The problem, apparently, was not the radio message but the Finn's unpaid salary. And Räikkönen has threatened to go on strike for the remainder of the season if he does not get his money.

On Saturday in qualifying, Raikkonen's week went from bad to worse. After qualifying fifth, he was disqualified when it was discovered that his car's floor was more flexible than the regulations allow. This meant that he would have to start from the back of the grid.

While it would have been entertaining to see the Iceman carve his way through the field from last place, we never got a chance. Räikkönen's Abu Dhabi Grand Prix ended with a broken suspension as he was battling with Giedo van der Garde's Caterham into the first corner.

Before the race, the BBC's Ben Edwards and David Coulthard were discussing whether Raikkonen should have started from the pit lane, rather than the back of the grid, which would have allowed him to avoid any first-corner incidents. He chose not to and, prior to driving himself away from the circuit, confirmed that he thought this was the correct decision, despite the early end to his race.

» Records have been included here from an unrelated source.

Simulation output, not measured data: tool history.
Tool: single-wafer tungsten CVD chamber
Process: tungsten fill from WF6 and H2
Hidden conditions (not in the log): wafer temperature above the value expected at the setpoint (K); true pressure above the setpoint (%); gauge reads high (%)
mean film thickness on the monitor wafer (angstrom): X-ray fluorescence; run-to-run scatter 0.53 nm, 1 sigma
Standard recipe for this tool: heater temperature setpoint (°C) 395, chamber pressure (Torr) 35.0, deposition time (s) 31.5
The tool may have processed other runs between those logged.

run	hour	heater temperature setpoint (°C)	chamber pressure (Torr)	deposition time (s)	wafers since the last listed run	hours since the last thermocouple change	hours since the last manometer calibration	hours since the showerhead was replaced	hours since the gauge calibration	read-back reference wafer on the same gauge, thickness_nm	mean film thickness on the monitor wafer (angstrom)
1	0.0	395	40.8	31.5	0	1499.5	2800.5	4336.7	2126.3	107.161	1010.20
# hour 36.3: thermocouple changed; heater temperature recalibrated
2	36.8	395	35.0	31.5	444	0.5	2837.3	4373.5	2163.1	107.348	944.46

Going forward, it seems highly unlikely that Raikkonen will skip the remaining grands prix in the United States and Brazil, if for no other reason than his love of racing. However, this week has no doubt left a bitter taste in his mouth.  

With Sebastian Vettel taking his seventh win in a row in Abu Dhabi, Raikkonen may have to wait until next season, when he will have Ferrari power beneath him, to cleanse that bitterness with his next grand prix win.